Garry Winogrand, along with Lee Friedlander and Diane Arbus, defined a new approach to street photography in 1960s and 1970s. A relatively new book, The Street Philosophy of Garry Winogrand (published in March 2018), presents an inspiring and unusual overview from his life’s work, including many images that have never been seen before, along with his classic iconic photographs and some surprising early color work.

What makes this book extra special are the 100 short essays written by author Geoff Dyer in response to 100 photographs by Winogrand. The structure of the book is modeled on John Szarkowski’s classic books Atget and Looking at Photographs, and it’s a delight to take the time to really study each photograph, and to absorb Dyer’s often-quirky personal reactions and observations for each image. It’s the kind of book that you sit down and read, cover to cover, the first time, and then return to, often, to open the book at random to appreciate just one image and a short essay for inspiration.

The book has been praised for the new insights it offers for people who love Winogrand and street photography. Matthew Weiner, creator of Mad Men, said, “Geoff Dyer is so open to every aspect of art that when he turns his eyes and heart to the photography of Garry Winogrand we get the full benefit of his education, his insight, and the transparency of his prose, and we cherish the fact that his voice lives in our head for a moment to intensify and elucidate—but never explain—why these images mean so much.”

Here is just one example of an image/essay pairing from the book, with Geoff Dyer’s text:

Los Angeles, 1960. Posthumous gelatin silver print from negative, made for Garry Winogrand exhibition, San Francisco Museum of Modern Art, 2013. © Garry Winogrand

Already, by 1960, Winogrand was taking pictures that didn’t make any sense. Even now, we struggle to get a handle on them, but back then, before the pictures had altered the grammar of photography sufficiently to enable us to get to grips with them …

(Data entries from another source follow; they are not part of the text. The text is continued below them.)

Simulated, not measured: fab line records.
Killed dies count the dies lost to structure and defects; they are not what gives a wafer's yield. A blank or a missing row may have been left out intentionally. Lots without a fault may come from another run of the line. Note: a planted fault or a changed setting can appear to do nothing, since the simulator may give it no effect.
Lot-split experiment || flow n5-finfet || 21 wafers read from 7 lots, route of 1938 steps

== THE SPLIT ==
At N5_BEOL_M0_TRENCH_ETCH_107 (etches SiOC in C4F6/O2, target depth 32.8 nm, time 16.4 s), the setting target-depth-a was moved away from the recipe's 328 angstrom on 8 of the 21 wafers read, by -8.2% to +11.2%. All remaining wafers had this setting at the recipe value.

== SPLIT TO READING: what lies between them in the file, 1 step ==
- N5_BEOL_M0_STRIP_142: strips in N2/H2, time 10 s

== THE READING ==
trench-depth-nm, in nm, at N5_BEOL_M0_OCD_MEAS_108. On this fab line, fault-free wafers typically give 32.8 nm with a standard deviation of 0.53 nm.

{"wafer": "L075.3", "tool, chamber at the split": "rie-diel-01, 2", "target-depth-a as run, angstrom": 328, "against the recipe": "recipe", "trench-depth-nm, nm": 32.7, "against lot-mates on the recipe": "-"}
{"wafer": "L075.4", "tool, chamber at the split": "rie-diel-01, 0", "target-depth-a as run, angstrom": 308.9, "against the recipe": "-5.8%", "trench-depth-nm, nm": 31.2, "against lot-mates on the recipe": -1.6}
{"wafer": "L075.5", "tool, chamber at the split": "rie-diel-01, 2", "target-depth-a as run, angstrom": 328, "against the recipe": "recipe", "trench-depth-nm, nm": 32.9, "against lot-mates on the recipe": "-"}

The amount of information in this photograph is considerable but the ordering of it so minimal—or discreet, at any rate—it’s difficult to know how to process it. How many lives are being actively lived in this picture? What is happening? What are we looking at? For one thing, we’re looking at a manifestation or projection of our own confusion in the form of the guy scratching his head, a gesture that might for him be purely mechanical (an itch?) but which here becomes imbued with psychological and existential weight because he is asking the question we are asking: What is going on here? So the person asking this question becomes the key to the riddle of which he is a central part. This key turns out to be compositional even though, back in 1960, it seemed to many that Winogrand had given composition the elbow—in this instance, quite literally. The elbow is the element on which the whole picture hinges. The head-scratcher’s elbow links arms, as it were, with those of the other walkers—especially the woman in the white dress, behind him and to his left—which leads, in turn, to those of the woman in the black dress, the diagonal straps of which mirror the triangulation of upper and lower arm hinged at the elbow. I don’t want to make too much of this but once you start looking it seems that the cars have somehow sprouted elbows in the form of fins, as have the trees, in the form of branches. And look at the triangular peaked cap of the parking attendant (if that’s what he is) right above the head-rubbing hand.

But something else is important, too. The abundance of information is matched always by the amount withheld. In spite—and because—of everything that’s going on, it’s impossible to tell what’s going on.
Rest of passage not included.